Today is going to be busy. I have plenty of interviews to go over for a white paper, and some research to finish up. Plus, writers group is here tonight. Not only do I need to clean — I need to write something to present.
Behind the scenes here at the blog, I’m busy putting together a list of resources — this one focusing on webinars and training courses. It’s going to be a little different from the 33 Places to Learn New Writing Skills list I made a while back in that I’m focusing on webinars and workshops given by writers, and some of them will have a price tag involved.
That’s when it gets interesting, for the second you put money into the equation, the stakes go up. How do you know that what you’re paying for is something that’s going to give you real value? If you’ve ever paid big bucks (or even small bucks) for a course or workshop that was nothing more than a weak interpretation of the same old stuff you can find online, you know how important it is to vet your options before plunking down cash.
And there is a way to vet your options. Start here:
Get an outline. Your presenter should be giving you an outline of what you can expect. And my rule is the more they charge, the more information they should provide on what you’ll be learning. If your presenter isn’t interested in giving you an outline, spend your money elsewhere.
Get feedback. Don’t rely on testimonials that accompany the sales content — those can be coerced out of attendees too easily. Instead, find a neutral forum or email group and ask. Ask if the content matched the outline, if the presenter was involved, if their questions were answered, and if they had any concerns. Did they feel it was a good way to spend their money?

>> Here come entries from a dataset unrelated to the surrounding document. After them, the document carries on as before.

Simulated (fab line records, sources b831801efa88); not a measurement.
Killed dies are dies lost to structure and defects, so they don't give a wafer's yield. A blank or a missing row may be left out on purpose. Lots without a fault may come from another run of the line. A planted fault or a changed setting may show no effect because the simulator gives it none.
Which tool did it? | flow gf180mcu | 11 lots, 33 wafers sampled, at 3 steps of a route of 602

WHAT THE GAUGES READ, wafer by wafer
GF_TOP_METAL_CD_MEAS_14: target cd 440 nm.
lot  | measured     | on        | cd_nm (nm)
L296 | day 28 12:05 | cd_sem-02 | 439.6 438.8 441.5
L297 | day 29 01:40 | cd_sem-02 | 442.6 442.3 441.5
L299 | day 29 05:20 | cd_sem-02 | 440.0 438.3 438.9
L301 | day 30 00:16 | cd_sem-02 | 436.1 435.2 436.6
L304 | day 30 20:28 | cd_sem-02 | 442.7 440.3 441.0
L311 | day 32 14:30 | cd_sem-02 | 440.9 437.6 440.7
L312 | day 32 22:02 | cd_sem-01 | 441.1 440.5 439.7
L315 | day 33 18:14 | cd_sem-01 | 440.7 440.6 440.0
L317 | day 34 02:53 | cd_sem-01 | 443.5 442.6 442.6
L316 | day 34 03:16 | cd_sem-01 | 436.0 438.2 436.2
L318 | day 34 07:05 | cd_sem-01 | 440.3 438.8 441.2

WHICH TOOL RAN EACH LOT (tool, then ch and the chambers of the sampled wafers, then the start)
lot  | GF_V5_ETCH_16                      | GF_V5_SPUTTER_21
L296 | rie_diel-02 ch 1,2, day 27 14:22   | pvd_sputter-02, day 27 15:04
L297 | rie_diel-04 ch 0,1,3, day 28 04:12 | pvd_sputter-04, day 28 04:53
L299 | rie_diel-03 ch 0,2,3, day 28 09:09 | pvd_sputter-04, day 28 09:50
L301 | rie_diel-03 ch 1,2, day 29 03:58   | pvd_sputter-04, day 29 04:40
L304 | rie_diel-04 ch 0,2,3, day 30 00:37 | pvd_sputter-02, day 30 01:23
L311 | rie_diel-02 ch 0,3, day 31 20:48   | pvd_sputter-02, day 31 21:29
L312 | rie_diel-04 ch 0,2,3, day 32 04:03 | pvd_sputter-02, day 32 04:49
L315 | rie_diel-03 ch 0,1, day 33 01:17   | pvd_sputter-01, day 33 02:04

Look for experience. There are way too many pseudo-experts out there who are intent on selling you something. Yet how much do they really know? Look at their bios. If they’ve been in business a year or less, why are you trusting them with your money? That’s not to say newbies can’t have something valuable to teach — I’ve known one or two I’d learned plenty from. But you have to question how someone with say a year and a half or two years of background can teach you how to market successfully or drive sales through referrals.
Also, look at their resumes. Too many times I’ve come across people selling courses on topics that aren’t even in their area of expertise. If your writer is about to show you how to break in to celebrity magazines, they damn well better have a background in that concentration. Otherwise, the information is coming from where? Answer: probably the Internet. In that case, save yourself some money and do your own research.
Measure responsiveness. So this presenter is promising hands-on, personalized attention. Why not try it out before you commit? Send them a quick note asking something relevant to what the course would include. If you get a response within 24 hours, you have a winner. If you’re sitting there three days later without an answer, let’s hope you’ve found a better alternative already. If not, look for one. That’s not to say the presenter will neglect you based on one email– people can get busy for any number of reasons. If your quick reminder gets no response, move on –there’s a good chance the presenter won’t have time later, either.
Consider the price-to-content ratio. My own exercise includes looking at how many minutes/hours are being offered, how detailed the content is, and how much I’m being asked to pay. Price is a very personal decision, so I can’t tell you if it’s worth it, but if I’m expected to pay hundreds for a 2-hour webinar, it had better be jammed with information.
Look for unique content. Is this presenter proposing to give you something you’ve not heard before or something you’d otherwise have to study in a college setting? If so, it could well be worth it, if the outline and content depth is there. If the topic sounds identical to other offerings, might be best to skip it.
Check content for availability elsewhere. Too many presentations (way too many) are giving you information that’s already free somewhere else. I like to take the outline and search each section head online. What you’ll find is that most content is available — that’s normal. What makes it a presentation worth buying is how much isn’t available, or what this presenter’s particular spin is. That should already be spelled out in the course title or outline, but an in-depth search of the course’s offerings could reveal that your presenter has something unique. Or not.
Writers, how do you determine if a course or presentation is right for you?
What’s the most you’ve ever spent on a course/training/webinar?
Did you get what you paid for?
What advice do you have for other writers looking for the right skills training?